Sen. Donald "Ducks" Cole said Tuesday that the chairman of the powerful House Ways and Means Committee pledged to do whatever is necessary to help the territory receive some of the hundreds of millions of dollars that go into the U.S. Treasury from federal excise taxes on Hovensa petroleum products.
In a press conference with Senate President Almando "Rocky" Liburd, Cole said that Rep. William Thomas, R-Calif., made the pledge in a meeting last week in Washington, D.C., with the two V.I. senators, one of several discussions they held with U.S. lawmakers and executive branch officials.
Other issues raised in their meetings, they said, were the newly designated national monument areas in the territory, debt relief on Federal Emergency Management Agency loans and threats posed to the rum industry by other producing nations such as the Philippines.
"This is a tax issue in Ways and Means," Cole said of the gas excise tax. "We planted a seed on this issue" and will pursue it further on a return trip to the nation's capital in six weeks, he said. That will be the third visit to Washington in about four months for majority bloc senators.
Neither Rep. Thomas nor his press secretary were available for comment at midday Tuesday.
Cole said Tuesday that the excise taxes on gasoline produced at Hovensa's St. Croix refinery total some $400 million annually; the Source has reported that more than $680 million in total sales taxes were collected on Virgin Islands-produced gasoline in 1998. A 10 percent return to the V.I. on the higher figure translates into $68 million. A 20 percent return would bring in $136 million.
The administration of Gov. Charles W. Turnbull has said it supports the senators' lobbying efforts on the tax, as has Delegate to Congress Donna Christian Christensen.
Liburd and Cole proudly displayed a number of photographs of themselves with Thomas and other congressmen, including U.S. Senate Minority Leader Tom Daschle, D-S.D., Rep. James Hansen, R-Utah, and Sen. John Breaux, D-La.
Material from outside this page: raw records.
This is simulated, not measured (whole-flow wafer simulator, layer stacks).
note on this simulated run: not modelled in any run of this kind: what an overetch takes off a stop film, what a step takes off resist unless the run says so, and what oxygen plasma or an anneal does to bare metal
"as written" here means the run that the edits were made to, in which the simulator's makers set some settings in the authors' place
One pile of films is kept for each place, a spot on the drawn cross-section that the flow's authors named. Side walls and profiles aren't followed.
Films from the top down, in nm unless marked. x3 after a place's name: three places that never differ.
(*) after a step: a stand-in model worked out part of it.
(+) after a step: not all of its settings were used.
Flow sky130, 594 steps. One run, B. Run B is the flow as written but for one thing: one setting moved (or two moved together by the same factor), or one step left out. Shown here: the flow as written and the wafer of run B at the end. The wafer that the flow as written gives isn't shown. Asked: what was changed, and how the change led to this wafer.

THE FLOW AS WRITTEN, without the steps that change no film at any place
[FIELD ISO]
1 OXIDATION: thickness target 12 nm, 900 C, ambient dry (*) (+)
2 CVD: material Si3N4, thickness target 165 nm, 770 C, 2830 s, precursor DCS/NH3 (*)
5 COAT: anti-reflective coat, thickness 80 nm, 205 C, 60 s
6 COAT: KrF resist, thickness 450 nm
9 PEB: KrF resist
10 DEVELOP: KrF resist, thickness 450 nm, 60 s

Cole also said the U.S. Solicitor General's Office was asked to look into the legality of former President Bill Clinton's designation of 1 percent of undersea lands in the territory as national monuments. Liburd added that they would seek input on drafting regulations on the monuments that would, for example, allow fishing, which is now barred in the almost all the monument zones off St. John and St. Croix; bait fishing in Hurricane Hole and hard-nose fishing on the south shore of St. John are both currently allowed by permit.
The national monuments were designated to protect endangered coral reefs and fisheries. Despite their small area, the monuments are big enough to help revive dwindling fish populations, according to marine scientists and V.I. National Park Superintendent John King.